Remix.run Logo
rep_lodsb 4 hours ago

Yes, that seems unneccessary. The overhead of trapping and rewriting every syscall instruction once can't be (much) greater than that required for rewriting them at the start either.

Even if you disallow executing anything outside of the .text section, you still need the syscall trap to protect against adversarial code which hides the instruction inside an immediate value:

    foo: mov eax, 0xc3050f    ;return a perfectly harmless constant
         ret
    ...
    call foo+1
(this could be detected if the tracing went by control flow instead of linearly from the top, but what if it's called through a function pointer?)
jacobgorm 11 minutes ago | parent | next [-]

I think the point here is optimizing for the common case, the untrusted code is still running inside a VM, so you can still trap malicious or corner cases using a more heavy-handed method. The blog post does mention "self-healing" of JIT-generated code for instance.

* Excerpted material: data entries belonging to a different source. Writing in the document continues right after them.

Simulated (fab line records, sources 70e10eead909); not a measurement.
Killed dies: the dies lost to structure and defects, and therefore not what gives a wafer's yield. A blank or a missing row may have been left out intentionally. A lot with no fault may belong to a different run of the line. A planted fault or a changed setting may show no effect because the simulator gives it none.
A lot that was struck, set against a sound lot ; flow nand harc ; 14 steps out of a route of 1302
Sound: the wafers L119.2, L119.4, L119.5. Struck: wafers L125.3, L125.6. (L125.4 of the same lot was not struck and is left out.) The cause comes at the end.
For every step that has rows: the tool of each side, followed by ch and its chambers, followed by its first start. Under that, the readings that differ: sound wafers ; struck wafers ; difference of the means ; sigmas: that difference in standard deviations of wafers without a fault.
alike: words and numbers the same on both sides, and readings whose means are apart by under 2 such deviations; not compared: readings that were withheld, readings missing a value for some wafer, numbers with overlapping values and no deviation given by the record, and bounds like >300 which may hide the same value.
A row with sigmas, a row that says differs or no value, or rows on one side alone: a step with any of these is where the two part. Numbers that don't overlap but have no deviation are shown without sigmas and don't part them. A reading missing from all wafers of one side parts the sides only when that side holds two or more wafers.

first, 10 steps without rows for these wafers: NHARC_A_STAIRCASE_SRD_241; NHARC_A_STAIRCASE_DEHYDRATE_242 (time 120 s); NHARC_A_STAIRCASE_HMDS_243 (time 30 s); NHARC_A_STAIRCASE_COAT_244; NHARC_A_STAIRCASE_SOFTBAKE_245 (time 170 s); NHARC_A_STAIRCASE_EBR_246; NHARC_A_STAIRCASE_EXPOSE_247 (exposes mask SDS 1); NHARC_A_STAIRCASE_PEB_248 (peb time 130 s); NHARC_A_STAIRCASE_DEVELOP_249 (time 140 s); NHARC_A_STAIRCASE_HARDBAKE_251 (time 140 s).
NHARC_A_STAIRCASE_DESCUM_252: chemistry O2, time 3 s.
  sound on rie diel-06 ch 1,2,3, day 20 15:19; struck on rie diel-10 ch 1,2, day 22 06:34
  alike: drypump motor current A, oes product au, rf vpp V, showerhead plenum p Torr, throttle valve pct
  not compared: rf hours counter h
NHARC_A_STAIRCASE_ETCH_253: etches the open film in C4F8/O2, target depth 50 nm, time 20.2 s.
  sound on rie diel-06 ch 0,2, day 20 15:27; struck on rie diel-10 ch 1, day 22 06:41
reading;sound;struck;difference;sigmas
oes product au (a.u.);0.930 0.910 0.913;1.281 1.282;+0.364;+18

It is possible to restrict the call-flow graph to avoid the case you described, the canonical reference here is the CFI and XFI papers by Ulfar Erlingsson et.al. In XFI they/we did have a binary rewriter that tried to handle all the corner cases, but I wouldn't recommend going that deep, instead you should just patch the compiler (which funnily we couldn't do, because the MSVC source code was kept secret even inside MSFT, and GCC source code was strictly off-limits due to being GPL-radioactive...)

rep_lodsb an hour ago | parent | prev [-]

Thinking a bit more about it (and reading TFA more carefully), what's the point of rewriting the instructions anyway?

I first assumed it was redirecting them to a library in user mode somehow, but actually the syscall is replaced with "int3", which also goes to the kernel. The whole reason why the "syscall" instruction was introduced in the first place was that it's faster than the old software interrupt mechanism which has to load segment descriptors.

So why not simply use KVM to intercept syscall (as well as int 80h), and then emulate its effect directly, instead of replacing the opcode with something else? Should be both faster and also less obviously detectable.